Switch to English Language Passer en langue française Omschakelen naar Nederlandse Taal Wechseln Sie zu deutschen Sprache Passa alla lingua italiana
Members: 71,492   Posts: 1,571,363   Online: 956
      
Page 1 of 2 12 LastLast
Results 1 to 10 of 12
  1. #1

    Join Date
    Nov 2010
    Shooter
    35mm RF
    Posts
    17

    Beginner Contact Printing Questions

    Hello Folks

    I need some advice or some answers for some small doubts I have for contact printing (small camera format, 135). I did try to search, didn't get the results I want.

    1) Is it acceptable to lay around exposed papers around the darkroom for an hour or so before processing them? What if they're in a lightproof drawer?

    2) Can I fit 6 frames / 7 strips onto a 9.5x12 paper? Are the 9.5x12 papers readily available as their counterparts (8x10, 11x14)?

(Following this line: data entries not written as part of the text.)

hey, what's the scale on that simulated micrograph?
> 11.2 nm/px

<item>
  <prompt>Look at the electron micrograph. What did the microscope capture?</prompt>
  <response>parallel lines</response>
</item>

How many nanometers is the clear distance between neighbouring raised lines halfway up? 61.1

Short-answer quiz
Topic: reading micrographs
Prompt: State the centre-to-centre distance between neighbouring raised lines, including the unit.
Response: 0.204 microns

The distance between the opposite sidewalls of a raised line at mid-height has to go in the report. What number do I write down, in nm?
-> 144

    3) Is it okay for you to split the contact prints into 2 papers if there is not enough room? (I can't fit 6 frames / 7 strips onto my 8x10 unless I crop the sides)

    4) Contact printing over plastic (Printfile) sleeves, generally okay? I can't really seem to tell (Schneider 4x loupe). Maybe I am blind, there isn't any difference, or I am just plain lucky.

    5) I need some help on a rapid processing procedure for my contact prints (I've got loads of films that needs to be proofed).

    6) Slightly out of topic: I've read somewhere that I shouldn't store my negatives by stacking (one over the other) in sleeves and I should somehow leave some space 'aerate' them. Any ideas how?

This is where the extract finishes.